# Do I elope or do I wed?



## HopefulFutureMrs (Apr 6, 2015)

Hello!

Before I explain, I want to ask that you keep an open mind and read the whole post.

So me and my fiance are deeply in love. I couldn't imagine life without him and I cant even think of a future without him in it. My parents on the other hand feel as if I'm too young to even consider what love is. We have been dating for only 3 months but the way i feel about him is euphoric. My parents haven't been able to really see us together since I'm off in college and they've only seen us together once. I feel like if they knew how much he takes care of me and is just such a huge support system in my life that they may understand. But every time I try to explain it to them they don't listen. I get that they are considered about us only being 19 but we both have had so much trauma in our life that we had to grow up fast and our maturity level is very impressive for a 19 year old. They know that I love him and I'm going to marry him at some point. But they want me to wait until I'm 22 and have graduated. My future husband on the other hand just wants us to do our own thing and elope together and have an actual wedding after we graduate.

So the real question is do I wait until later and please my parents or do I elope and please the love of my life. I know a big argument is "whats the rush?" but for me its "whats the wait?" Why should I put my life on hold?

If i can have some opinions and advice I'm hoping it would be easier to choose. I would like advice from everyone whether you have experience with marriage or not. Thank you!


----------



## PhillyGuy13 (Nov 29, 2013)

No matter how mature you may or may not be, marrying someone after 3 months of dating is a terrible idea. Being 19 and marrying after 3 months of dating? Terrible, terrible idea.

Wait until you are 22, have graduated, and gotten to know him for three more years.

Just my opinion.
_Posted via Mobile Device_


----------



## meson (May 19, 2011)

Have you been in relationships before? Do you know who you are and what you want to be? That euphoric feeling can happen with many different people and is not indicative of a lasting relationship.

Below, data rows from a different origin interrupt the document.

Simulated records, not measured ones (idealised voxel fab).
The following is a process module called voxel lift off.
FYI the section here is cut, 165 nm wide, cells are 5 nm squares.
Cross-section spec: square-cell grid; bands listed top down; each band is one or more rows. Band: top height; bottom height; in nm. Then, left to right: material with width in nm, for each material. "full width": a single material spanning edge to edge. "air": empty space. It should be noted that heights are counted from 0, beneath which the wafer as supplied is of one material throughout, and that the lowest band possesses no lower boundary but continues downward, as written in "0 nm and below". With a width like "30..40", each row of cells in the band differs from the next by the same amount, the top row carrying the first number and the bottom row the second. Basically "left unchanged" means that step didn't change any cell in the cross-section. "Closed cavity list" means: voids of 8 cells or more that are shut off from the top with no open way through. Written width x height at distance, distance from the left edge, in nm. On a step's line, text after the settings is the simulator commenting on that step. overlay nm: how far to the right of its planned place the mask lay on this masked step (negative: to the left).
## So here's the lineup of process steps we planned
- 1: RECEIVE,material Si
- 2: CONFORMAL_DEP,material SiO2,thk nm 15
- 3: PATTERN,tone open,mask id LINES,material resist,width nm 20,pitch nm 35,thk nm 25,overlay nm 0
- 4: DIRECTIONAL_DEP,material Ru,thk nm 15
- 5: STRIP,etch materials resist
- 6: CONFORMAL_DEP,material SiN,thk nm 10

How well do you know each other? Have you had difficult conflicts that you have needed to resolve? What is your process to deal with different goals? How does he deal with adversity? How do you?

Unless you can answer these questions well with explanation or with a yes then you are not ready for a commitment like marriage. I do believe you can fall in love and know you want to marry someone in a few months but unless you have good answers for all of these questions you future is questionable.

I dated someone for three years and became engaged but I didn't have a good answer for many of the questions. Fortunately it fell apart before we got married because we didn't know ourselves fully and each other well enough.

The next time I fell in love it took only two months after we started dating to realize we found who we wanted to marry. We generated answers to all the questions and still waited for a year to get married. We have been married for over 25 years and it has lasted because we found that we were compatible in easy times an stressful.


----------



## SecondTime'Round (Jan 15, 2015)

Trust us when we say you will not be the same person in ten years that you are at age 19. You are WAY too young to be thinking about marriage after only dating someone for 3 months. I had a teacher in high school once say that a good rule of thumb before even thinking about marriage was to make sure you spend every season together at least once (so, a full year). Winter, Spring, Summer, Fall. If you're still this madly in love with him then, start talking about getting engaged and getting married AFTER graduation.


----------



## azteca1986 (Mar 17, 2013)

HopefulFutureMrs said:


> So the real question is do I wait until later and please my parents or do I elope and please the love of my life. I know a big argument is "whats the rush?" but for me its "whats the wait?" Why should I put my life on hold?


I met my future wife aged 27 and we're still married. Being married is a great thing. Why wait? Because marriage is a life-time commitment and you both have your futures and growing old together to look forward to.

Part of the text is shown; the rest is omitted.